Letter to the Editor

To the Editor:

Our town is facing a clear choice: move a long-abandoned industrial site toward cleanup and productive use or allow it to remain a deteriorating symbol of inaction.

The Community Development team has applied for a $4 million EPA grant to remediate the former Curtis Mill property, a site that has sat idle for more than two decades. The purpose of this funding is straightforward: address environmental concerns and prepare the property for safe commercial redevelopment that can contribute to our tax base and economic vitality.

Yet opposition has emerged based on arguments that miss the point of what this project is designed to do. We are hearing that basement vats should be preserved, that demolition might create dust, and that the plan is somehow "unimaginative" because it prioritizes cleanup and feasibility over wishful reuse of a contaminated, aging structure.

These objections ignore both the environmental realities of the site and the strict federal requirements tied to this grant funding. Given the condition of most of the site's existing buildings, our engineering firm determined it was not cost-effective to renovate. Without cleanup, no private interest will risk investment in this site now or in the future.

This is not a blank check renovation project. It is an environmental remediation effort governed by safety standards, engineering assessments, and financial constraints. Adding speculative preservation ideas or delaying action risks derailing the very funding that makes cleanup possible in the first place. Without this grant, the likely outcome is not a charming restoration, it is continued vacancy, ongoing deterioration, and zero economic benefit.

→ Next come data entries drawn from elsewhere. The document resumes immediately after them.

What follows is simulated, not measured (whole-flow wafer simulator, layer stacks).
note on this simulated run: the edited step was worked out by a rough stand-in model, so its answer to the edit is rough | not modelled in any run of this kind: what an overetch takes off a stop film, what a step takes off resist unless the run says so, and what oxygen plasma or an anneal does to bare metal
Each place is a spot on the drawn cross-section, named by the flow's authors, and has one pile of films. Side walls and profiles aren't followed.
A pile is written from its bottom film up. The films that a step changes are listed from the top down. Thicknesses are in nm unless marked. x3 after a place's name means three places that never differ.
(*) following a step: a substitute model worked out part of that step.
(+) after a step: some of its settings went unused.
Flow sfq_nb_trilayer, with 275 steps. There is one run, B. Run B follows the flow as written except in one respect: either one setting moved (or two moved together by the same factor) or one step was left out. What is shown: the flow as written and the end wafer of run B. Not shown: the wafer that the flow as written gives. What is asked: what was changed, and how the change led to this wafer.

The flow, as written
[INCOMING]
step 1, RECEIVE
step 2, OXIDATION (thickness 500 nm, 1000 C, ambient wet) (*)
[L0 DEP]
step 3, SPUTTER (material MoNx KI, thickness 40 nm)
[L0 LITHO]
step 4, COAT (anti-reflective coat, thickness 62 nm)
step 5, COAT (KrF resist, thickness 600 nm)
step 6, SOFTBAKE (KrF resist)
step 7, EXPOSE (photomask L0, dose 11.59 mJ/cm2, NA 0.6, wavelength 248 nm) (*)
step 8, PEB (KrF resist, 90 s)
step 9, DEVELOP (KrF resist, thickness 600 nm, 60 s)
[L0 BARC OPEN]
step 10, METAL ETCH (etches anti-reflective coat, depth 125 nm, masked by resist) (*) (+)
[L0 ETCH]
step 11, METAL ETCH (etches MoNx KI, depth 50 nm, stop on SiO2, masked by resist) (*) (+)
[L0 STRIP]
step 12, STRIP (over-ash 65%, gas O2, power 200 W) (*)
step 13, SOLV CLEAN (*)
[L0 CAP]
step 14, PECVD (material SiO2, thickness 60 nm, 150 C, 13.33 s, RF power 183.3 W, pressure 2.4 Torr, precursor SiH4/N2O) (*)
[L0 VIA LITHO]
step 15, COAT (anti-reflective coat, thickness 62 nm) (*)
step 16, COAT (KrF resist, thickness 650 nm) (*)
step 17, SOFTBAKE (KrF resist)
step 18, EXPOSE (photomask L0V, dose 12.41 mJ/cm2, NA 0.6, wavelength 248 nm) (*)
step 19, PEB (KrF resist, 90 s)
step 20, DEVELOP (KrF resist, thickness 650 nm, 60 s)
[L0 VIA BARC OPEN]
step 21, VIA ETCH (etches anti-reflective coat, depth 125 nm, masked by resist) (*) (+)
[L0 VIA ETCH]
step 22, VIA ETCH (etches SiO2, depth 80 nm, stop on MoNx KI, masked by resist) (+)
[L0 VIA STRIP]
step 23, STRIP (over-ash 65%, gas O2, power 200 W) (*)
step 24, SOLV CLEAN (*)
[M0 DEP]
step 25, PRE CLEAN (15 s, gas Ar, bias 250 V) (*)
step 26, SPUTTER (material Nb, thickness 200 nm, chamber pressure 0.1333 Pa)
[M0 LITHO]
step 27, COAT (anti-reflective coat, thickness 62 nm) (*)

For more than 20 years, the property has remained unused. Now, when real funding is within reach to finally address the problem, we should be rallying behind a practical path forward not creating obstacles based on narrow or unrealistic preferences.

I encourage residents to review the proposal materials and understand what is truly at stake. The Adams Board of Selectmen and Community Development staff have done the hard work to put our town in position for this opportunity. That effort deserves support.

Progress sometimes requires letting go of what a building used to be so that the community can gain what it needs to become.